Goals for Practice, Games and Season
Practices should always contain the following elements: competition, critical thinking and technical repetition. At this age, the physical (fitness) side of the game begins to play a larger role than before. Practices and matches should continue to focus on improving the players’ understanding of the tactical issues, such as how to control the rhythm of the game, as well as getting the group working not only functionally within the group but also as 11 players moving together on both sides of the ball. Some time should also be spent addressing how players and the team manage the game. Not only in terms of executing the game plan, but how to address different scenarios such as playing in the final 15 or 20 minutes of a game with a lead, when the game is tied, or when your team is losing. Players must be challenged everyday to solve soccer problems. They must be held accountable for their decisions and their performance. These players are ready for an increased level of problem solving that focuses on using their soccer mind and not just their physical attributes. 17- and 18- year-old players playing against more skillful teams or older teams on a regular basis will help their development. Keep in mind that these older players should be better soccer players and not just better athletes. There should be a continued emphasis on professional attitude including game preparation, on and off field behavior, work ethic, individual fitness, dealing with health and preventative issues of health, and spending time on technical issues to keep sharp.

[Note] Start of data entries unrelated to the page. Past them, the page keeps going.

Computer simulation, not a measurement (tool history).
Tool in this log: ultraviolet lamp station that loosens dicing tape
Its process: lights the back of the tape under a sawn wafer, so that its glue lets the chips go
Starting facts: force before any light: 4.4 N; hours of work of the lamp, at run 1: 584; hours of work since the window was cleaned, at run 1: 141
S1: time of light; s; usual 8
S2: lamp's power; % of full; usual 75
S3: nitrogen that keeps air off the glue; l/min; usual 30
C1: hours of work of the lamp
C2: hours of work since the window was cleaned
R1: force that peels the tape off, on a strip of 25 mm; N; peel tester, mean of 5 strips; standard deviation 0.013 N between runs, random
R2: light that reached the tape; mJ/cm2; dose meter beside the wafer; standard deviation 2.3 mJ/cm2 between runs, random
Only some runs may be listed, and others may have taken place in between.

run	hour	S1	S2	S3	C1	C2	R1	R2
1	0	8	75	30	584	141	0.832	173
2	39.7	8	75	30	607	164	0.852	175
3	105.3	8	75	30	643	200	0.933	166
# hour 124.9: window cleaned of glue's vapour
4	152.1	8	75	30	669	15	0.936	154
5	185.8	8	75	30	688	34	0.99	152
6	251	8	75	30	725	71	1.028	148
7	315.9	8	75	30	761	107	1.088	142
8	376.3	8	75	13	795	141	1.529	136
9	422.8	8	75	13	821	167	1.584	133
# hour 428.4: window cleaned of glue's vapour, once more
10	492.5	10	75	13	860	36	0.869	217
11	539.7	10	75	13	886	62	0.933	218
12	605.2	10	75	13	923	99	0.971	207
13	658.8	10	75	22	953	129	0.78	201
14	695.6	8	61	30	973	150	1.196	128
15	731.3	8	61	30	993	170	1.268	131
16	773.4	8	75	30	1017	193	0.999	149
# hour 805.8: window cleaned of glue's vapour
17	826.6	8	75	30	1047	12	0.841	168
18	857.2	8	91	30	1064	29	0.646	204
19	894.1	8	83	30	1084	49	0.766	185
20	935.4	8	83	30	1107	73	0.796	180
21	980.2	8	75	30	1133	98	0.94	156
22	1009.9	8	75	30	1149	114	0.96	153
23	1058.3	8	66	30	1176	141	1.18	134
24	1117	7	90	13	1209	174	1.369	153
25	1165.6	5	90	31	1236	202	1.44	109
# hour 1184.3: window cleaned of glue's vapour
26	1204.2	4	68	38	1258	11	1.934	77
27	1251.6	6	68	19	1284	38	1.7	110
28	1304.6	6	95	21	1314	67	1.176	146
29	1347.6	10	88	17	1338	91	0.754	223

General Description of What Should be Happening During Practice
All aspects of practice should involve player accountability. As mentioned earlier, U-18 players will benefit from:
- Generic, non-functional exercises that emphasize principles of the game.
- More specific, functional exercises that address working together within a “line” of the team or between “lines” of the team toward some soccer objective. Non-functional, principle-based games address themes of the game through a variety of small-sided games that challenge the players to recognize these themes in less “structured” environments. An example of a generic, “principle-based” exercise is the 6 v 6 game with bumper players on the side and end lines of the field which can be used to address group defending, possession, speed of play, etc. The emphasis of the exercise can be manipulated by the conditions and the rules. This one game can be played with no goals as a keep away game, with end line targets to address rhythm of play as well as group and team defending and with big goals to focus on attacking and defending issues that are created with big goals and goal keepers. All the while, the bumper players offer outlet options while allowing the field space to remain relatively tight. In this example, most of the coach’s teaching can be done as the ball is rolling or when the ball has gone out of bounds. Another way for the coach to influence these exercises is to play several games with a certain time limit for each game and discuss and make adjustments between games or play a longer game with a 5-minute half time. This model is beneficial because it is closer to how we coach in matches and it allows the players an uninterrupted amount of time to sort out the game for themselves. The most common example of a functional exercise at this level is some type of half field or three quarter sized field game that has one full sized goal and two “counter” goals. These exercises are beneficial because the coach can address specific scenarios, as they would occur in specific parts of the field during a match. They also provide the coach and players with repeated opportunities to practice a particular issue. Finally, these exercises are a good way to address team issues when the size of your roster doesn’t allow you to play 11 v 11. For example, attacking and defending themes can be addressed beginning with 6 v 5 (4 defenders and a goalkeeper) and continuing to the full game. There are several points to consider that may impact the effectiveness of these exercises.
- Even though there are typically uneven numbers and a partial field with one full goal, try to make the soccer as realistic and competitive as possible. Make sure that the amount of information that you give is balanced by uninterrupted opportunities for the players to play. This means that, occasionally, you need to allow the game to play for a certain amount of time, allowing for some change of possession as well as restarts, etc.
- Try to work with both groups somewhat equally. If you are designing this exercise to work with your attacking group going to a big goal, have your assistant coach address issues with the defending group such as establishing a point in their defending half to “recover” to when they are able to get the ball out of their end. Likewise, they can work on when to step and pressure and when to drop off and how to keep their back line active, and within the back line – what is the position of their bodies and how can this influence their ability to defend? These can all be addressed while the attacking team is also focusing on their own issues.
General Description of What Should be happening in Matches
The matches are the time for the players to apply the lessons from their week of practices, from their most recent match and as well as from the season thus far. Most of the coach’s role in the match occurred during the prior week. By game time, the coach’s role is to give the players some organizational focus during the pre game period and then make the appropriate adjustments during the match through substitutions and during the halftime break.
Best Qualities of a Coach for This Age Player
Charismatic; well informed; up to date; experienced; knowledgeable; articulate; disciplinarian; no doubts about his/her authority and managerial know-how.